Former EWU star Vernon Adams finds a home as starting quarterback in Montreal

UPDATED: Thu., Aug. 15, 2019

Quick screen passes regularly spun off the fingertips of quarterback Vernon Adams at Eastern Washington and Oregon, but this one needed some extra zip.

Adams, who starred his first three years in Cheney before a solid graduate-transfer season with the Ducks in 2015, recalled the first time he threw a lateral pass in the Canadian Football League.

It was one of the many eye-opening adjustments the two-time Walter Payton Award candidate and Pac-12 Newcomer of the Year had to make to Canada’s brand of football.

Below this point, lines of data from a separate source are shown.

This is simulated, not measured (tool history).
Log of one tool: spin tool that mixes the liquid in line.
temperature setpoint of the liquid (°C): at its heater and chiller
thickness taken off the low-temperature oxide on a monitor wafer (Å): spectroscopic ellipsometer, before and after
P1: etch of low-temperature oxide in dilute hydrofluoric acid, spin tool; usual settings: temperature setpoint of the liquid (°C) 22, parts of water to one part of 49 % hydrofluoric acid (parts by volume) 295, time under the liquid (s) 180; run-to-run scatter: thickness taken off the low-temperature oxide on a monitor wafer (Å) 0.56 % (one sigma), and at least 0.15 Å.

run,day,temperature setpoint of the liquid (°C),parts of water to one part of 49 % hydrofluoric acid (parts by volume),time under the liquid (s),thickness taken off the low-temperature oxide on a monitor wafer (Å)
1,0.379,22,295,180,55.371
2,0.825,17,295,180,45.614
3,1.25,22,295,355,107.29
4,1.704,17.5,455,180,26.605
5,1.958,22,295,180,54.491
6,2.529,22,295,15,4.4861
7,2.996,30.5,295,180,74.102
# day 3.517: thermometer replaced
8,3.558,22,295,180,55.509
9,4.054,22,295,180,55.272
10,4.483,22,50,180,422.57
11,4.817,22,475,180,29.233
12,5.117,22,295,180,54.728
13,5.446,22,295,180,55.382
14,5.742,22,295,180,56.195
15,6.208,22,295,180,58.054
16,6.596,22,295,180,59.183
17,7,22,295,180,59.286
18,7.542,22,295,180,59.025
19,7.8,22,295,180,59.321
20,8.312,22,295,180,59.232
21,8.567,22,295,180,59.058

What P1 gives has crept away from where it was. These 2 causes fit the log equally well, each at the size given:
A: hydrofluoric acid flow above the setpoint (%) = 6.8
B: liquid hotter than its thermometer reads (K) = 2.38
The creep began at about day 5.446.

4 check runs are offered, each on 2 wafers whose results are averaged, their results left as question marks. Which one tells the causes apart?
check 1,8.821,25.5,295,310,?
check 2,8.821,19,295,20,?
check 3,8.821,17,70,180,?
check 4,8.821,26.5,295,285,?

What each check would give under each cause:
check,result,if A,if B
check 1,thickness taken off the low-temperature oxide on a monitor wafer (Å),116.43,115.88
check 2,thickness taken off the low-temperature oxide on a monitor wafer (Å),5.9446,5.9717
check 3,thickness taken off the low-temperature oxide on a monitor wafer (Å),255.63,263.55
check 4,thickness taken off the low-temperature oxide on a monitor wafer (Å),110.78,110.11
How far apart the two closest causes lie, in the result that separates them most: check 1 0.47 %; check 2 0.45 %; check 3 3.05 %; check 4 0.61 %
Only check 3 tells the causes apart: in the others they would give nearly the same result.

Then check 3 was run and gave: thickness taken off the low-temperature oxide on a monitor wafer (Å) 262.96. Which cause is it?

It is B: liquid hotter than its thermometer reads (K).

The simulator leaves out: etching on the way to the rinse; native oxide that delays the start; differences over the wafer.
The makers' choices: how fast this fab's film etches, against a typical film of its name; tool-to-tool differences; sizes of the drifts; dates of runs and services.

“It was a screen pass, but felt like a 55-yard throw because of how wide the field is,” said Adams, a budding fifth-year CFL talent for the Montreal Alouettes. “The field is wider, longer, the downs are different and there’s more players on the field. It’s a different game up here and it takes getting used to.”

He’s gotten the hang of it.

After more than four seasons as a backup and injury fill-in starter, Adams has recently shown the nine-team professional football league that he may be the next great EWU quarterback to excel north of the border. Beau Baldwin coached them all.

CFL starting quarterbacks Bo Levi Mitchell – the reigning league MVP for the defending Grey Cup champion Calgary Stampede – Matt Nichols (Winnipeg Blue Bombers) and Mike Reilly (British Columbia Lions) all played for Baldwin at EWU or Central Washington. Adams played for Baldwin at EWU.

Adams filled in for injured starter Antonio Pipkin last month and started the team’s next five games. Montreal won three of those games, and Adams kept the starting job when Pipkin returned.

But Adams, who has thrown for over 1,400 yards with 10 total touchdowns this season, recently suffered a concussion and sat out last week, another small setback in a career dotted with small setbacks.

NFL scouts weren’t high on Adams’ size (5-foot-11) and arm strength, forcing him to take the CFL route after the Seattle Seahawks didn’t offer him a contract following a rookie camp tryout.

He signed with the Alouettes in 2016, where he was primarily a backup who started three games, but was traded to the Saskatchewan Roughriders in 2017, where he saw limited action.

Then the Johnny Manziel saga happened.

After the Roughriders traded Adams to the Hamilton Tiger-Cats in 2018, where he expected to cement at least a No. 2 spot behind another former Oregon quarterback, Jeremiah Masoli, Manziel showed up. With the troubled former Heisman trophy winner and former first-round NFL draft pick in the Tigers-Cats’ quarterback group, Adams was moved to wide receiver, where he never played a down. He soon re-joined Montreal’s roster and, coincidentally, Manziel followed.

With millions of eyeballs on the Manziel reclamation project in Montreal, Manziel was ultimately given the starting job but swiftly flamed out of the league.

“I think this league is all about paying your dues,” Adams told The Spokesman-Review on Monday. “It’s not like the NFL where your’re drafted first and you’re the guy because they invested in you.”

“Bo Levi, Matt Nichols and Mike Reilly, they didn’t do much in this league their first couple years because they paid their dues and learned the CFL game,” Adams said. “You’re learning so many things.”

Adams lives in Seattle during the offseason and was in Cheney this past spring for EWU’s pro day, exchanging old Big Sky Conference anecdotes with former teammates and coaches.

One of Adams’ most memorable performances was his school-record seven touchdown passes and 475 yards against Washington in a 59-52 shootout loss at Husky Stadium.

“Both defenses had a tough time,” Adams recalled. “And that (UW) defense was the best defense I faced in my college career. We would have won if we didn’t have those two fumbles.”

The FCS power Eagles open their season Aug. 31 at Washington, which is expected to challenge for another Pac-12 North title.

Adams made a bold prediction.

“Eastern is winning,” he said. “I don’t care if Chris Petersen – a great guy and great coach – has got it rolling over there. My guy coach (Aaron) Best got it rolling over there, too, and (Eric) Barriere is better than I was.”